Recent Changes in the Clearcutting Policy in the Forest Service

The problems with clearcutting have persisted. The Forest Service began to back away from this controversial harvesting method, when Chief Dale Robertson proposed new policies in 1988 and 1992. The 1992 policy, with seven criteria, called for eliminating clearcutting by as much as 70 percent from the 1988 levels. However, backlash from environmental groups and the timber industry continued to make headlines over clearcutting and this policy. Environmental groups found several loopholes in the new direction that they felt were "as large as a logging truck."

Clearcutting remains the silvicultural timber harvest method of choice, especially in the private sector, but resource conditions and restrictions by various forest and ecosystem plans have made clearcutting on the national forests mostly a memory. Even parts of the private sector are changing. The Canadian timber giant MacMillan Bloedel announced that the company would halt the use of clearcutting in the Province of British Columbia. The company said it would "pursue a new stewardship strategy that focuses on old-growth and habitat conservation." The bold move, immediately praised by the environmental community, puts pressure on other forest products companies on Canada's west coast to follow suit (The Forestry Source 1998: 1).

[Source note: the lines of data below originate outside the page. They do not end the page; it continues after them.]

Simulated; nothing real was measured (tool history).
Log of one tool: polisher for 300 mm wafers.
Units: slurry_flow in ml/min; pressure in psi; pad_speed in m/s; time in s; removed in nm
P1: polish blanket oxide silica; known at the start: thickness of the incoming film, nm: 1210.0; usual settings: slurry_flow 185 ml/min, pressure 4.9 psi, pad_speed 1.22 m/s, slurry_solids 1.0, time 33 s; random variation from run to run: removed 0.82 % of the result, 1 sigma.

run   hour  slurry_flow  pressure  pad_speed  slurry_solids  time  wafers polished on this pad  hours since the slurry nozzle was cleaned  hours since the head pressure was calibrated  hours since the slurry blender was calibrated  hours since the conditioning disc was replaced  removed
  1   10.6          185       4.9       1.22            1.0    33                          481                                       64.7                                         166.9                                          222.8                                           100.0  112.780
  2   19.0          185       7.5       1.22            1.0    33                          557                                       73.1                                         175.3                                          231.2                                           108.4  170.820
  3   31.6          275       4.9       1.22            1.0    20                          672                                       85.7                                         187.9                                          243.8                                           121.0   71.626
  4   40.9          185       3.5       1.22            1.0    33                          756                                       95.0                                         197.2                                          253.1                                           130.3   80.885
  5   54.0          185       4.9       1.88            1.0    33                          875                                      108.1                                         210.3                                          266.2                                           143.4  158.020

Ivan Doig in his classic 1975 article "The Murky Annals of Clearcutting" summarized the clearcutting controversy when he wrote:

Professional foresters were honestly disagreeing about silvicultural alternatives, but mostly on economic grounds...All in all, [the arguments should]...serve as a classic lesson that disputes over the use of our [national] forests are not going to be decided on ecological merit alone. Nowhere near it.